Are PCI-e x1 Risers Usable for Cycles GPU Rendering? Does Optix work?
I’ve been looking to add more GPUs for rendering in Cycles, but finding the space is an issue. On my dual Xeon motherboard, there are 7 PCI-e slots (4 x16, and 3 x8 slots). Without risers there’s no practical way to add more than 2 GPUs with this board’s layout. Good quality riser cables, like the ones from Taiwanese manufacturer Li-Heat are $50-$60 each. They’re high quality, but pricey considering that you’re halfway to the price of a water block (which again isn’t possible because there are no single slot RTX cards with compatible water blocks). And what if I want to add a GPU to a board like my Ryzen 3900x X470 system? Could those cheap Chinese USB PCI-e x1 risers work?

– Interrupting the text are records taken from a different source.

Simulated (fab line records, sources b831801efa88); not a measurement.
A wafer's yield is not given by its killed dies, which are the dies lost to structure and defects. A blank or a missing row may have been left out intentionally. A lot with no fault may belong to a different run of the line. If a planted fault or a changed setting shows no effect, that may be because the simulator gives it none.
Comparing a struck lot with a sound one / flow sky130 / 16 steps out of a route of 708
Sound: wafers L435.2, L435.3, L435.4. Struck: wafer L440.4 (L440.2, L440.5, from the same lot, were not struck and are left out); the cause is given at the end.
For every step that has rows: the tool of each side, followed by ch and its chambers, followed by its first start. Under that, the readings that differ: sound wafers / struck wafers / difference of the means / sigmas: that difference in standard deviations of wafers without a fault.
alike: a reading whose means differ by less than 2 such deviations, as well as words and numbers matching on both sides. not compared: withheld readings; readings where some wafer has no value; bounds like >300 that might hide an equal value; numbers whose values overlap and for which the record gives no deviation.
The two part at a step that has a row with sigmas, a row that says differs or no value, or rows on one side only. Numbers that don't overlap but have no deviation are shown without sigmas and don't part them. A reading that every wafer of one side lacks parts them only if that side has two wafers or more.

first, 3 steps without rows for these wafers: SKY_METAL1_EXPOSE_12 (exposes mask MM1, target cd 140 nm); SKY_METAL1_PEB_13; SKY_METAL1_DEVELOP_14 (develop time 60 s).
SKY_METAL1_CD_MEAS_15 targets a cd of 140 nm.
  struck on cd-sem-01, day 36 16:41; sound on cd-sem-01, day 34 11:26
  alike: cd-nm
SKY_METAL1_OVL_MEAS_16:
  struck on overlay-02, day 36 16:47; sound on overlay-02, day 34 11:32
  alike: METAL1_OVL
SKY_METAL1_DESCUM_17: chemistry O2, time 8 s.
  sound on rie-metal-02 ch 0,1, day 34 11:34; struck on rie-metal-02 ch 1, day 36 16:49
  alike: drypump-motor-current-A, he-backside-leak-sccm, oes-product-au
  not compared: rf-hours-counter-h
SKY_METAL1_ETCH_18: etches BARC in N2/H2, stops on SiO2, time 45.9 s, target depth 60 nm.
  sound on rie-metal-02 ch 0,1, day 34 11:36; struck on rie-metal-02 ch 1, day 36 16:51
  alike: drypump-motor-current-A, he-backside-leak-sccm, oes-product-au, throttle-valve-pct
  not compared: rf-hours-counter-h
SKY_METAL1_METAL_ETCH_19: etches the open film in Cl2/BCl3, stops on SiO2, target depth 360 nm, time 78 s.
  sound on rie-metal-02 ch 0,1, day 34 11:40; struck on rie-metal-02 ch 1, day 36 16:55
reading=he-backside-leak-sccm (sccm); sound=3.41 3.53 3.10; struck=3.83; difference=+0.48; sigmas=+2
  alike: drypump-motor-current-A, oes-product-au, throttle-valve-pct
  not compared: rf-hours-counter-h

Reading through the forums, many people have commented that using x1 would not work. They say flat out that Nvidia cards or features like Optix do not work with less than x4. Other say that you need at least x8 because at x1 there’s so little bandwidth that you’ll take a major hit to performance.
I set out to test this for myself and collect some data, which I am presenting here.
Setup
- Supermicro X11DPH-I dual Xeon motherboard
- 2 x Xeon Platinum 8160 24-core CPUs
- 64GB (quad channel) 2133MHz DDR4 ECC RDIMM RAM
- 2 x Gigabyte RTX 2070 Gaming OC 8GB (one at x1, one at x16)
- 1 x Gigabyte RTX 2080 Ti Gaming OC 11GB at x16
- Generic Chinese PCI-e x1 USB riser
- 1200W Raidmax Gold PSU
- Windows 10 1909 x64 and Nvidia GeForce drivers 445.87
- Blender 2.82a
Method
With no other apps running on Windows, I loaded the Junk Shop splash screen scene in Blender 2.82a.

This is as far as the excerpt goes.